A friend just emailed me this story
, which discusses this project
by David Skillicorn and Ayron Little of Queens University. Their project is also discussed here
. The project in question basically is an attempt to quantify the degree of spin in the speeches of electoral candidates, in particular those of today's Canadian federal election.
The theory behind it is based on work by David Pennebaker
at UT. Pennebaker claims that the language of deceivers or liars differs in measurable ways from the language of truth tellers. So, for example, liars use fewer 1st-person pronouns, more negative emotion words, and more action verbs. Note that the definition of the 1st-person pronouns is uncontroversial, but what counts as negative emotion and action is more subjective.
OK, suppose these findings about usage are empirically based (that is not something that is immediately clear to me). The questions that are still unanswered are the following:
First, are the "reasons" for each usage properly attributed? For example, do liars avoid 1st person pronouns really to avoid responsibility, or for some other reason?

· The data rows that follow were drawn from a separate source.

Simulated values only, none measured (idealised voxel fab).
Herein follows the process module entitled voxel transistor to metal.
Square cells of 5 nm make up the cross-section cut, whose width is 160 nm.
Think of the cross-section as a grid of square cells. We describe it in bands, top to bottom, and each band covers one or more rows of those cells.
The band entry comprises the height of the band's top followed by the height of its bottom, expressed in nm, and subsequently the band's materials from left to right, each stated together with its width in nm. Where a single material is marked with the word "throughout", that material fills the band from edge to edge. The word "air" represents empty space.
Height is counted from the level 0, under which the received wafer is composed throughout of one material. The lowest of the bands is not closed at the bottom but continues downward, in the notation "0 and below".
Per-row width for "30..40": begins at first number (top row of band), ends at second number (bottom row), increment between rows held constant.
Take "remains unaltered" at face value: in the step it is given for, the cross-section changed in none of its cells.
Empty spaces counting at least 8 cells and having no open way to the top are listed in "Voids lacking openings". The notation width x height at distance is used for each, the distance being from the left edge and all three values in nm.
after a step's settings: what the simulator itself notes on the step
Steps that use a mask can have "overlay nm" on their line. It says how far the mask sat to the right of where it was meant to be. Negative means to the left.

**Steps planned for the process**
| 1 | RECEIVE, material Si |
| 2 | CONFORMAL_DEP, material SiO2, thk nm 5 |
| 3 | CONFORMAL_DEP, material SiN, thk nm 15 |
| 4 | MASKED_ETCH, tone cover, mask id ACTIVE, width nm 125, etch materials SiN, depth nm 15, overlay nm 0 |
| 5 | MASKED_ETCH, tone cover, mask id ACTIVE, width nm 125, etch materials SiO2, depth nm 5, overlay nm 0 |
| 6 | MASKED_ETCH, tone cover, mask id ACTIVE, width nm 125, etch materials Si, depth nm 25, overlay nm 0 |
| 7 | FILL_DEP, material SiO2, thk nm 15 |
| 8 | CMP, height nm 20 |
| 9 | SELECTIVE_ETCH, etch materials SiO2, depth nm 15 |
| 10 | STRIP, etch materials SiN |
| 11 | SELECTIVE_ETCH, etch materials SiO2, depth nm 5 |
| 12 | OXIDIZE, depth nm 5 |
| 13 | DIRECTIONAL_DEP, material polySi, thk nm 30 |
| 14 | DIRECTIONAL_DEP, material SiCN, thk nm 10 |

Second, can you get a false positive? That is, while a liar might use relatively fewer 1st-person pronouns, does that mean that all avoiders of 1st-person pronouns are liars? Put another way, the model claims that liars underuse 1st person pronouns. To then detect underuse of such pronouns, and infer deception on the part of the speaker, amounts to begging the question.
Third, is "spin" the same as "deception"? Both are misleading - but it may be that the theory of language and lying applies to only deception in the sense of knowingly uttering something false. Spin, on the other hand, is more of a matter of framing than of outright falsehood.
Fourth, one could easily load their model of spin to fit their expected results - this is what I mean by the title of this post. I don't think that Skillicorn and Little did this, but hypothetically one could detect a greater occurrence of a particular structure in the language of a particular candidate, and design a model post-hoc that associates that structure with whatever trait the analyst wants to attribute to that candidate. Similarly, someone could come along and propose that each of these measures actually detects happiness, or existential turmoil, or whatever.
The only thing the measures show between the candidates in question is different linguistic patterns. What's unfortunate about this is that, despite the authors' own admonition that the results "be taken with a grain of salt", the algorithm ends up looking like an objective and credible measure of spin. A real test of the model would require an independent measure of the truthfulness of each candidate. I'm all for detecting spin wherever it occurs, but I'd prefer not to see someone falsely portrayed as a spinner with an unproven methodology.